AEDT_VERSION = "2024.2"
NUM_CORES = 4
NG_MODE = False # Open AEDT UI when it is launched.

# Download example board.

temp_folder = tempfile.TemporaryDirectory(suffix=".ansys")
aedb = download_file(source="edb/ANSYS-HSD_V1.aedb", destination=temp_folder.name)
download_file(
source="spice", name="ferrite_bead_BLM15BX750SZ1.mod", destination=temp_folder.name
)

# ## Create configuration file
# This example uses a configuration file to set up the layout for analysis.
# Initialize and create an empty dictionary to host all configurations.

cfg = dict()

# Define model library paths.

cfg["general"] = {
"s_parameter_library": os.path.join(temp_folder.name, "touchstone"),
"spice_model_library": os.path.join(temp_folder.name, "spice"),
}

# ### Change via hole size and plating thickness

cfg["padstacks"] = {
"definitions": [
{"name": "v40h15-3", "hole_diameter": "0.2mm", "hole_plating_thickness": "25um"}
],
}

# ### Assign SPICE models

cfg["spice_models"] = [
{
"name": "ferrite_bead_BLM15BX750SZ1", # Give a name to the SPICE Mode.
"component_definition": "COIL-1008CS_V", # Part name of the components
"file_path": "ferrite_bead_BLM15BX750SZ1.mod", # File name or full file path to the SPICE file.
"sub_circuit_name": "BLM15BX750SZ1",
"apply_to_all": True, # If True, SPICE model is to be assigned to all components share the same part name.
# If False, only assign SPICE model to components in "components".
"components": [],
}
]

# ### Create voltage source
# Create a voltage source from a net.

cfg["sources"] = [
{
"name": "VSOURCE_5V",
"reference_designator": "U4",
"type": "voltage",
"magnitude": 5,
"positive_terminal": {"net": "5V"},
"negative_terminal": {"net": "GND"},
}
]

# ### Create current sources
# Create current sources between the net and pin group.

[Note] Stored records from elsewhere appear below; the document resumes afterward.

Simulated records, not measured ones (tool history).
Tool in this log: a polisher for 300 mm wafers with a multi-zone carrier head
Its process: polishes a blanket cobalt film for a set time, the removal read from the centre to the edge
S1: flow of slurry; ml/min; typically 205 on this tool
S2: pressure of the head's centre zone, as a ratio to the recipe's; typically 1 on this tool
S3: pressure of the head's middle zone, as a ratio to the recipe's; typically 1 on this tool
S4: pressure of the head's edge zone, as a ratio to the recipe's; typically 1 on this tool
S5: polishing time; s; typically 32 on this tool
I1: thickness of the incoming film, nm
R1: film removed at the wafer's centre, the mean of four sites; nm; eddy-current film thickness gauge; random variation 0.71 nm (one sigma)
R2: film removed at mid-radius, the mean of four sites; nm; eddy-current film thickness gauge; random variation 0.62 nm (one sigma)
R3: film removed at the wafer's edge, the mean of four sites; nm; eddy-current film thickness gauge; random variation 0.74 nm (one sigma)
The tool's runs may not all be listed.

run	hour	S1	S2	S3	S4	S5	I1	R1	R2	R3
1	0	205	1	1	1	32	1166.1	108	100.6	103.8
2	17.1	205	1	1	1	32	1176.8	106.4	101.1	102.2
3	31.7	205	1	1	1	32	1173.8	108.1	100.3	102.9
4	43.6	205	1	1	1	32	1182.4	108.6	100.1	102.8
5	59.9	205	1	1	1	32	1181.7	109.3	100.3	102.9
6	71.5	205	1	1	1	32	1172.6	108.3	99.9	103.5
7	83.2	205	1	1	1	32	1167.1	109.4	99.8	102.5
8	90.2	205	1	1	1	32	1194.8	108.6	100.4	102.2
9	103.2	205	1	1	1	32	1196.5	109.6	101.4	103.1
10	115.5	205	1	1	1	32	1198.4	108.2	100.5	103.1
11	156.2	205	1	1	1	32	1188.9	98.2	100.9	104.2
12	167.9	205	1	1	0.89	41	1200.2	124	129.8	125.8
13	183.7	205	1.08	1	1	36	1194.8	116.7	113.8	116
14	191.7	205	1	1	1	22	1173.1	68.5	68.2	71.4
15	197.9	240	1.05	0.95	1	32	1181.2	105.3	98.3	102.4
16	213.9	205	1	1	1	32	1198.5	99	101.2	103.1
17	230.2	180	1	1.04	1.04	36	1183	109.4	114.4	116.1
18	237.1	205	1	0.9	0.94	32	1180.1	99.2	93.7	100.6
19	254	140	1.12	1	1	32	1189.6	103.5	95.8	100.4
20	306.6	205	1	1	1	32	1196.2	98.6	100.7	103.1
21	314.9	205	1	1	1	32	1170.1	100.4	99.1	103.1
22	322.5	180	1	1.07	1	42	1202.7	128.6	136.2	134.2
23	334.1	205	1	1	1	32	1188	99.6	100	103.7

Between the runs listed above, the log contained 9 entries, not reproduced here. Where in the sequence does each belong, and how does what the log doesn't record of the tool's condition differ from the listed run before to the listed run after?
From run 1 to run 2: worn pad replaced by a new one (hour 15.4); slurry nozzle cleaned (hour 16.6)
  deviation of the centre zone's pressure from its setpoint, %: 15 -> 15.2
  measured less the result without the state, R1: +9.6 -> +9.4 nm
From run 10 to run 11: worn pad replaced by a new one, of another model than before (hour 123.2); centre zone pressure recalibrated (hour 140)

cfg["pin_groups"] = [{"name": "J5_GND", "reference_designator": "J5", "net": "GND"}]

cfg["sources"].append(
{
"name": "J5_VCCR",
"reference_designator": "J5",
"type": "current",
"magnitude": 0.5,
"positive_terminal": {"net": "SFPA_VCCR"},
"negative_terminal": {
"pin_group": "J5_GND" # Defined in "pin_groups" section.
},
}
)
cfg["sources"].append(
{
"name": "J5_VCCT",
"reference_designator": "J5",
"type": "current",
"magnitude": 0.5,
"positive_terminal": {"net": "SFPA_VCCT"},
"negative_terminal": {
"pin_group": "J5_GND" # Defined in "pin_groups" section.
},
}
)

# ### Create SIwave DC analysis

cfg["setups"] = [{"name": "siwave_dc", "type": "siwave_dc", "dc_slider_position": 0}]

# ### Define cutout

cfg["operations"] = {
"cutout": {
"signal_list": ["SFPA_VCCR", "SFPA_VCCT", "5V"],
"reference_list": ["GND"],
"extent_type": "ConvexHull",
"expansion_size": 0.002,
"use_round_corner": False,
"output_aedb_path": "",
"open_cutout_at_end": True,
"use_pyaedt_cutout": True,
"number_of_threads": 4,
"use_pyaedt_extent_computing": True,
"extent_defeature": 0,
"remove_single_pin_components": False,
"custom_extent": "",
"custom_extent_units": "mm",
"include_partial_instances": False,
"keep_voids": True,
"check_terminals": False,
"include_pingroups": False,
"expansion_factor": 0,
"maximum_iterations": 10,
"preserve_components_with_model": False,
"simple_pad_check": True,
"keep_lines_as_path": False,
}
}

# ### Save configuration as a JSON file

pi_json = os.path.join(temp_folder.name, "pi.json")
with open(pi_json, "w") as f:
json.dump(cfg, f, indent=4, ensure_ascii=False)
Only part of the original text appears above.